British nobility is rather famous for its eccentric members. One such was a curious recluse named William John Cavendish-Scott-Bentinck, 5th Duke of Portland and Marquess of Titchfield. Since that’s quite a mouthful and all the male relatives of his family were named William, we’ll call him John. He has also been known famously as “The Prince of Silence”.
William John Cavendish-Scott-Bentinck was born on September 17, 1800, in London, England. His mother was named Henrietta Scott, and his father was also a William Bentinck, 4th Duke of Portland, who lived a very boring political life. You can see how this might get confusing.
Our William, or John, as we’re calling him, was one of nine children. He was baptized at St. George’s Church in Hanover Square on the 30th of September, and, as he grew up, was educated at home. He served in the army when he was just eighteen as an ensign in the Foot Guards, and was eventually transferred to be a captain with the 7th Light Dragoon Guards three years later, in 1821. Military life did not suit him, though. According to reports, he suffered from “lethargy” due to “delicate health”.
In 1824, his elder brother, another William, died. John inherited his position as Marquess of Titchfield, and took up the expected role of Tory MP in King’s Lynn – a traditional family seat. He would hold that seat for just two years, where he spoke infrequently and was never politically active. When he was twenty-six, he surrendered it to his uncle, citing that his health was too poor for him to keep it.
During his younger life he was described as being a talented hunter and one of the best judges of horse in all of England. He also had a penchant for fine opera, and, as a young man, he fell in love with famous opera singer Adelaide Kemble.
He proposed to Adelaide, but she turned him down, and this event is often cited as the trigger for his later eccentricity.
The Prince of Silence
Rejection did not sit kindly on John’s shoulders. After Adelaide turned down his proposal, John (already a staunch introvert and sensitive fellow), turned into a recluse. He became terribly shy, and lived in just five rooms of his estate. Only one person, his personal valet, was ever allowed to enter and see him. He even refused his doctor!

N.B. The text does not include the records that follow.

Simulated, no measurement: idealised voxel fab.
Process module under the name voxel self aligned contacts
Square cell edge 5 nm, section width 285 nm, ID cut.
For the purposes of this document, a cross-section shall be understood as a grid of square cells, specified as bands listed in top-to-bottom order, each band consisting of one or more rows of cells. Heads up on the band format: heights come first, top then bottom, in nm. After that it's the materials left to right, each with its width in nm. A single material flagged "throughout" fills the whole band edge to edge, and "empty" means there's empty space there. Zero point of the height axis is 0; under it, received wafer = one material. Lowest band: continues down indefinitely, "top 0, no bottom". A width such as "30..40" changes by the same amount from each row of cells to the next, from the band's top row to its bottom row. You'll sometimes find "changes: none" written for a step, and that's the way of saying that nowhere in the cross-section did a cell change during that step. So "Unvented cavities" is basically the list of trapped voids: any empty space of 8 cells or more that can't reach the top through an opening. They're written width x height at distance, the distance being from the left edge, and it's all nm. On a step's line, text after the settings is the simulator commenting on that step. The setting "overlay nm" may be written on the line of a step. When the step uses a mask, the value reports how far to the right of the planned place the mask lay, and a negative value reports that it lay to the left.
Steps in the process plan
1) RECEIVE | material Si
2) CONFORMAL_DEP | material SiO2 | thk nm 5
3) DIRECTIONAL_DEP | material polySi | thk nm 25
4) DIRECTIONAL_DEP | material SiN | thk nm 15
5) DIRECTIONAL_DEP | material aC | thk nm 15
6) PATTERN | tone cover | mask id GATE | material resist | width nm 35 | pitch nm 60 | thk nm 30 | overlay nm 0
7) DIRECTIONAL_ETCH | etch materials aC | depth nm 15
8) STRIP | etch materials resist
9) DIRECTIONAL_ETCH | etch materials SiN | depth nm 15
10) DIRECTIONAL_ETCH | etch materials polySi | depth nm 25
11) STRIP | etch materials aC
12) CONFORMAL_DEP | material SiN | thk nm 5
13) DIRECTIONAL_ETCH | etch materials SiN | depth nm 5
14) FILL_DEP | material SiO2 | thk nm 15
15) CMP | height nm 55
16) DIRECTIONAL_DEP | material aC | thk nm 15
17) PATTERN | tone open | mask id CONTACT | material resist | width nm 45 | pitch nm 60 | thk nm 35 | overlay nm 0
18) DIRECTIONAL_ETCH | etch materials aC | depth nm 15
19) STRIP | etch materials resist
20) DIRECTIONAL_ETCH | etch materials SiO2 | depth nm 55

For the rest of his life, John kept two letterboxes outside his rooms in his home at Welbeck Abbey. One was for ingoing mail, one for outgoing. If any of the servants or workmen on the grounds happened to see him, they were on strict orders never to acknowledge his presence. His staff took all of their orders by mail, and he only maintained his relationships with close family and friends through extensive letter writing.
He almost never left his rooms except to go out for nocturnal walks in the pitch black darkness. In order to see where he was going, a female servant was under strict orders to walk exactly forty yards in front of him with a lantern to light his way. When he was pressed to go out during the day, he would only do so if he was wearing two huge overcoats and a tall hat. He armed himself with an umbrella to hide behind in case anyone talked to him.
The story goes that, if he was required to visit his second home in London on business, he would ride his carriage all the way onto a train car, and then ride to his home in London. Once there, all the servants would hide as he hastily darted to his office through the main hallway.He wasn’t completely idle though, even if he didn’t see anyone. John had an obsession with renovating Welbeck Abbey. He poured exorbitant amounts of money into the estate, and hired thousands of workmen (so many, in fact, that he was referred to as “the workman’s friend” by the locals), and sketched up plans for an immense kitchen that sprawled across twenty-two acres, a massive riding house and stables that housed one hundred horses, and a personal roller skating rink for the staff.
That wasn’t all he did. He stripped Welbeck Abbey of furniture and painted most of the rooms pink. And, when he grew bored of that, he drew up the plans for the biggest renovation project any home during his time had ever seen.
The Prince of Silence created his own network of secret tunnels beneath the abbey. They ran for fifteen miles – a vast labyrinth all his own that connected the various buildings on the estate and ran all the way to the train station nearby. Beneath his home, he constructed a picture gallery, ballroom, a library, an observatory with a glass ceiling, and a billiards room. Some of the tunnels were made with glass ceilings to let the light in, and, in case it got too gloomy, he ordered that all the rooms beneath the estate be painted pink and installed vibrant gas lighting throughout the complex.
No one knows exactly what drove John to create this massive network all his own.
Perhaps he really was obsessed with seclusion, with creating a whole world where he would never have to see another living soul. It’s never been confirmed for sure.
Later Life and DeathAs the Prince of Silence got on in years, the house fell into a state of disrepair. By 1879, the only rooms that were habitable were John’s own. The floors were bare, the furniture removed, and every single room had been painted pink.
By now, some thought that he was horribly disfigured or mad – but contemporary accounts and photographs reveal he looked and seemed quite normal. The older he got, the more reclusive he became, and by the time of his death, he had a habit of insisting that chicken roasted at all times of the day and that the servants only bring him his food on heated trucks that ran in his tunnels.
John died on December 6th, 1879. He was 79 years old. He spent the last days of his life in London, at Harcourt House, because Welbeck Abbey was no longer habitable. He was buried in a simple grave at Kensal Green Cemetery in North London, with no heirs to inherit his estate after him.
The estate fell to his cousin, another William. Eventually, part of his estate would be converted into a museum commemorating his strange, reclusive life.
It’s unclear whether the rejection of Adelaide Kemble really was the cause of his eccentricity, or whether other, unknown factors were present. Rejection or no, the Prince of Silence lived a truly remarkable life, and his home still stands as a monument to one of the most famous and eccentric introverts in history.